Instead, it outlined that accounts would need to be prepared using the new Simplified Disclosures for For-Profit and Not-for-Profit Entities (known as AASB 1060) – which replaces the current Tier 2 Reduced Disclosure Regime (RDR).
These changes to reporting may appear daunting, particularly as the SPFS standards have been part of the Australian accounting world for a long time. But as with navigating any major change, a little preparation can go a long way.
Kerry Agiasotis, APAC president of leading business management software provider The Access Group answers some questions about SPFS.
What exactly are Special Purpose Financial Statements (SPFS)?
Special Purpose Financial Statements are prepared for a variety of reasons including, to satisfy legislative requirements or the entity’s constitution, compliance with contracts or agreement, or satisfying the internal information needs of the entity.
Why were these changes instituted?
The Australian Accounting Standards Board (AASB) wanted to bring the current Tier 2 Reduced Disclosure Regime (RDR) in line with international practices, specifically the International Financial Reporting Standards (IFRS) for small to medium enterprises (SMEs), while ensuring certain entities preparing SPFS would also fall under the new Simplified Disclosures for For-Profit and Not-for-Profit Entities (known as AASB 1060).
The new name is Simplified Disclosures for For-Profit and Not-for-Profit Entities – how has it been simplified?
There has been a reduction in disclosure compared to the previous Reduced Disclosure Regime (RDR).
How different is the new process to the Tier 2 Reduced Disclosure Regime (RDR)?
Some disclosures have been removed, new have been added for IFRS for SMEs and others have been updated based on feedback provided to the AASB.
Many accountants are already under time constraints and now it’s very likely that extra preparation time will be required to create a set of accounts as well as an increased burden on accountants when preparing the figures for the sets of accounts.
Extra training may also be required for staff, putting the pressure on businesses from a time and financial investment perspective, to help them become familiar with the concepts introduced as part of the Simplified Disclosures.
How can accountants prepare to ensure they can work with the new changes?

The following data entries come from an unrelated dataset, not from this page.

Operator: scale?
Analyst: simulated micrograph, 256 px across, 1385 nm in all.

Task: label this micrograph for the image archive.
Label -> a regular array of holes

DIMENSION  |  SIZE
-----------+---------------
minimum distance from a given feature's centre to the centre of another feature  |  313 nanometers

Having a powerful reporting application like Final Accounts will help with these mandatory disclosure requirements. In addition, there is the potential to leverage the software capability to generate additional fees by expanding your services offerings.
Are there certain things of which they may now need to be more aware?
If they were preparing RDR previously, there is less to do, if they didn’t they will need to be fully aware of the new reporting requirements under the standard and perform a review exercise on clients to see if they fall within the remit of AASB 1060.
How will these changes affect the way in which financial reports are done in the future?
Accountants need to follow the new standard if it applies to the entity, they are preparing accounts for.